Description
CS 445 Natural Language Processing
Project 4: Named Entity Recognition
This is the final version of the project. Please make sure to do everything described here.
In this project, you will develop an effective NER tool for Turkish using Machine Learning approaches. Use the CRF implementation available within Python sklearn, called crfsuite. You will try different features with CRF and calculate the performance scores. You will write your findings, results and interpretations into a report and submit that as well.
Dataset:
You are provided with a Turkish dataset which has been labeled for PERSON, LOCATION and ORGANIZATION. The dataset is already available at SUCourse, please download it from there. Further details of this dataset is provided in the papers [1, 2, 3].
You are responsible for splitting the dataset into 5 folds. You will iterate over sentences (lines) one by one and put the first one to first fold, the second one to second fold and so on. There are 10000 lines. So each fold should have 2000 sentences. At the end you are going to report your scores which are averaged over these 5 folds.
In addition to the original data, you are also provided with the morphological analysis of the words. You can use this data for constructing additional features.
Some Relevant Literature:
You are expected to use the following features.
– Root (Stem)
– Part-of-Speech (POS)
– Proper Noun (PROP)
– Noun Case (NCS)
– Orthographic Case (OCS)
– All Inflectional Features (INF)
– Start of the Sentence (SS)
For more information on these features please check [2, 3].
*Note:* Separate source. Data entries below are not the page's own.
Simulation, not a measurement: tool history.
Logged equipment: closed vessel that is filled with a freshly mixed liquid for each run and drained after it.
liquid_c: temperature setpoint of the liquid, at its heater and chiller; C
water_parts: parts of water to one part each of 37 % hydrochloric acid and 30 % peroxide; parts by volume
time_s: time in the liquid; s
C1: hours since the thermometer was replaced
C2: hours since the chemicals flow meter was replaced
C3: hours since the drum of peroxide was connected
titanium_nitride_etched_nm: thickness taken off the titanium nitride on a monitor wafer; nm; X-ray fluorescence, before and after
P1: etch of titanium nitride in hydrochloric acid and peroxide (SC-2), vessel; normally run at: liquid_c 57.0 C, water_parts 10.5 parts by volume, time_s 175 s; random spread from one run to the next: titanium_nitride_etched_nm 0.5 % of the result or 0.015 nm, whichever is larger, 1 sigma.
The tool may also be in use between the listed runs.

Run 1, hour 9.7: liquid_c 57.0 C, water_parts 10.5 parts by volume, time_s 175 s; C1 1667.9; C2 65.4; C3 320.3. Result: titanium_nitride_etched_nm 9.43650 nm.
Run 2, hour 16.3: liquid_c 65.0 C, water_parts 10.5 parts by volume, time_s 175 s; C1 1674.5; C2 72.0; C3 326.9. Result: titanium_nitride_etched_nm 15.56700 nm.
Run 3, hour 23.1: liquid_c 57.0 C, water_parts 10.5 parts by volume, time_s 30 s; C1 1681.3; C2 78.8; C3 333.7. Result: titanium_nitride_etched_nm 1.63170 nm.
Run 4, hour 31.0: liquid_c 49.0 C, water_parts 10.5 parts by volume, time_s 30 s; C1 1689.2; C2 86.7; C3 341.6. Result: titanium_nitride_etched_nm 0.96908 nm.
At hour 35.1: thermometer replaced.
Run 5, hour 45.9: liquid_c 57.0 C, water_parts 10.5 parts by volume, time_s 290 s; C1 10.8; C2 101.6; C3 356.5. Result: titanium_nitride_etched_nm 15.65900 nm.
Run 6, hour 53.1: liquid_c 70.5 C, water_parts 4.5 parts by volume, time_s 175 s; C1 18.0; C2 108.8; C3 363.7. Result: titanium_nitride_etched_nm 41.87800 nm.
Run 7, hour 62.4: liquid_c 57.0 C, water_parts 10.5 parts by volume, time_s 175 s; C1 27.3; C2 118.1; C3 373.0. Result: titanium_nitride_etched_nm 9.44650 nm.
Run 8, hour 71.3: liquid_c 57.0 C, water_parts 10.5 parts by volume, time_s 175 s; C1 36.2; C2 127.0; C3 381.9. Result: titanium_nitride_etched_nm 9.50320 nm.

In addition to the above features, please use a gazetteer based feature. You can use one of the gazetteers from your Project 01. You will implement this feature as an indicator feature. If there is a match, it will return 1, otherwise it will return 0.
Implementation Part:
In this project, you are expected to use Google colab. You will do your implementations on project04.ipynb and submit it with the expected outputs.
In [2, 3], the authors applied entity level evaluation. In order to keep things simpler for you we will accept token/tag based evaluation. So you will report your precision, recall and F1 for B-PERSON, I-PERSON etc. in your report.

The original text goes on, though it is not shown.